4. Donald Trump is a warmonger and so are evangelicals.
Support for Zionist Israel and support for foreign wars go hand in hand. In fact, take away the former, and it would automatically remove the latter. Evangelicals love war. They love the military. They love killing. They love dropping bombs. They love war.
I am not talking as an outsider. For decades, I’ve listened to evangelicals demand war, promote war, applaud war, wish for war and even pray for war. I know what I’m talking about. I cannot count the number of times I’ve heard evangelical “Christians” say things to the effect, “If it was up to me, I would bomb Iraq, Iran, Afghanistan and Syria off the map. If I could, I would kill every Muslim in the world.” Don’t tell me I’m exaggerating. I’ve heard it over and over and over. The hearts of evangelicals are filled with war. Donald Trump’s war fever literally makes evangelicals stand up and cheer.

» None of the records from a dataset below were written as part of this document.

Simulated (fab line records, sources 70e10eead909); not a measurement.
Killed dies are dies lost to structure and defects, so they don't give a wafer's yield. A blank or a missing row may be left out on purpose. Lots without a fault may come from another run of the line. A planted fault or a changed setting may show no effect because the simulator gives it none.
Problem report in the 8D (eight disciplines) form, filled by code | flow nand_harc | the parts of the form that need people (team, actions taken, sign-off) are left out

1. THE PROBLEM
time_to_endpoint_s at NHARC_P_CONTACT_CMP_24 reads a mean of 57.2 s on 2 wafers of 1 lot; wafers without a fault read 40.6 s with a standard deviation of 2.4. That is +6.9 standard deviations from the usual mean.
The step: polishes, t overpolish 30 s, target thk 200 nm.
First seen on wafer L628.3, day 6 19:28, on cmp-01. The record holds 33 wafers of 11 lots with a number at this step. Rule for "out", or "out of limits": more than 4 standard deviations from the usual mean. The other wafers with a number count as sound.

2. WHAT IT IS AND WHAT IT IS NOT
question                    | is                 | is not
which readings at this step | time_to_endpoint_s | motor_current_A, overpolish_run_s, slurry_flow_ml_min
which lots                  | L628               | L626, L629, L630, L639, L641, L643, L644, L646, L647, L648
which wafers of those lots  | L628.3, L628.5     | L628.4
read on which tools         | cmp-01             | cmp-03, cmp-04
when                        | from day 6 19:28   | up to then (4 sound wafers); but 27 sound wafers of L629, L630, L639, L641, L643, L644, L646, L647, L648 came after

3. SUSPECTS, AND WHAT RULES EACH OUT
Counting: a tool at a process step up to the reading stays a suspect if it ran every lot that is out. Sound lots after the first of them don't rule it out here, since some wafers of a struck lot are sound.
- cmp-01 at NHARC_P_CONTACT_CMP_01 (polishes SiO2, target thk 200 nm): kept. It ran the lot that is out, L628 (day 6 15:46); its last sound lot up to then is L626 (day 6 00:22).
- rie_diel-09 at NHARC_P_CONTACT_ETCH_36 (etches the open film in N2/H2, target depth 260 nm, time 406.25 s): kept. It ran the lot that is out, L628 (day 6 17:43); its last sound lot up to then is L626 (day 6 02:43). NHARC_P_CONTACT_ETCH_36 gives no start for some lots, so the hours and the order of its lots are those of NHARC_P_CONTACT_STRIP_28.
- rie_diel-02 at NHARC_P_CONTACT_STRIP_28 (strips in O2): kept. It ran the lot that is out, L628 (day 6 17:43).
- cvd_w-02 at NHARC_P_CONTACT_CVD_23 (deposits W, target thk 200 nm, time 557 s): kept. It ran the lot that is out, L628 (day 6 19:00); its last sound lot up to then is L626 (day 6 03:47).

This is why evangelicals love Donald Trump: In thought, word and deed, they are just like him. And his love for money, his hatred for Muslims, his maniacal devotion to Zionism and his lust for war make him more than a President; he is a god-like figure to them. Which brings us to this: If Trump wins a second term and is able to bully, berate, browbeat and batter his way into suspending the Constitution in order to make himself President for life, these same evangelicals will love that too.